Adaptive Subagent Routing

FIRST: Decompose Before Acting

Do NOT start working on the task directly. Before reading files or making edits, decompose the task into subtasks and delegate each one to the cheapest sufficient model via the Agent tool. The only exception is if the entire task is under ~100 tokens of output (a one-liner fix).

Quick Decision (apply to EVERY delegation)

Default: Haiku. Escalate only with reason.

Is this a mechanical lookup? (find files, grep for a string, list structure, check if something exists) → Haiku
Does it require comprehension or writing? (implement, refactor, test, debug, fix, analyze code, explain logic, summarize complex systems) → Sonnet
Is it architectural, security-sensitive, or ambiguous? → Opus

Haiku boundary: Haiku can find things and format things. It cannot understand or reason about code. If the task requires reading code and making a judgment, that's Sonnet.

If unsure between two tiers, pick the cheaper one. Escalate after failure, not before.

Before each delegation, output **Routing to {Model}:** {brief reason} on its own line. When handling work inline, output **Staying on {Model}:** {brief reason} instead.

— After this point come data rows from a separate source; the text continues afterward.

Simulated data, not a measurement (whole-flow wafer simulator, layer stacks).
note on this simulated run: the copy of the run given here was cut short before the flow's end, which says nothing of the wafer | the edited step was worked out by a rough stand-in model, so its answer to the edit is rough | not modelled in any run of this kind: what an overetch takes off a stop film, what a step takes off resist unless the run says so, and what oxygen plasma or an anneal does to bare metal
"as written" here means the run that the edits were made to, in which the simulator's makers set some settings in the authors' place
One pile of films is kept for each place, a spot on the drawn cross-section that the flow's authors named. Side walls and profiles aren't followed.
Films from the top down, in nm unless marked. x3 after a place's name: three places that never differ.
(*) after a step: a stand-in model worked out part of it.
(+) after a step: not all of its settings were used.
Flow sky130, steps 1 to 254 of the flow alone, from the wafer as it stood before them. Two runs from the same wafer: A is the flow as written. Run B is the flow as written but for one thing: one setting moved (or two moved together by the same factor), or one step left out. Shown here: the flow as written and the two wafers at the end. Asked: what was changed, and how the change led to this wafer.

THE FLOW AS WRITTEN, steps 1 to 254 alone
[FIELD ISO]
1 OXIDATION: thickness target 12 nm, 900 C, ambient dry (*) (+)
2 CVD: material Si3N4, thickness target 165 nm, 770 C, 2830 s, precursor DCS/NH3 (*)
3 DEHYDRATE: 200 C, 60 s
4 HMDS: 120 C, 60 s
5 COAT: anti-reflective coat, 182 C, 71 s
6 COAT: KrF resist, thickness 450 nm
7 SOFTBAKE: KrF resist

When to Delegate vs Handle Inline

Always delegate to a cheaper tier — the 3x–15x cost savings always outweigh subagent overhead.

Skip delegation only when:

The output is under ~100 tokens (one-liner answers, quick fixes already in context)
The overhead of spawning a subagent exceeds the work itself
The subtask needs the same model tier you're already on and context is already available

Routing Rules

Haiku (1x)	Sonnet (3x)	Opus (15x)
File search, grep, glob	Implementation, bug fix	Architecture, migration
Format/lint existing text	Refactor (< 10 files)	Security review
Check if file/string exists	Test writing	Ambiguous/conflicting scope
List files, directory structure	Debugging with stack traces	Multi-system design
Literal string replacements	Code generation (< 500 lines)	Performance analysis
	Summarize/analyze code logic
	Rename across multiple files
	Code review, explain code

Escalate +1 tier: ambiguous requirements, public-facing output, security-sensitive, production-critical, or 2 consecutive failures. Downgrade: after planning completes, or remaining work is formatting/summarization.

Cost Ratios

Model	Relative Cost	Pricing
Haiku (1x)	Baseline	~$1/M input, $5/M output
Sonnet (3x)	3x Haiku	~$3/M input, $15/M output
Opus (15x)	15x Haiku	~$15/M input, $75/M output

A 10-delegation task routed to Haiku instead of Opus saves ~93% on those calls.

Per-Subtask Routing

When a request involves multiple steps:

Decompose first. Break the request into a todo list of subtasks.
Route each subtask independently. Most items are cheaper than the overall task.
Downgrade after planning. If Opus produces a plan, implementation goes to Sonnet. Lookups and cleanup go to Haiku.

Example — "design and implement a caching layer":

Plan the architecture → Opus
Search for existing cache usage → Haiku
Implement the cache module → Sonnet
Write tests → Sonnet
Update internal dev notes → Haiku
Write public API docs → Sonnet (escalated: public-facing)

Delegation

Choose agent type by task and model by complexity independently.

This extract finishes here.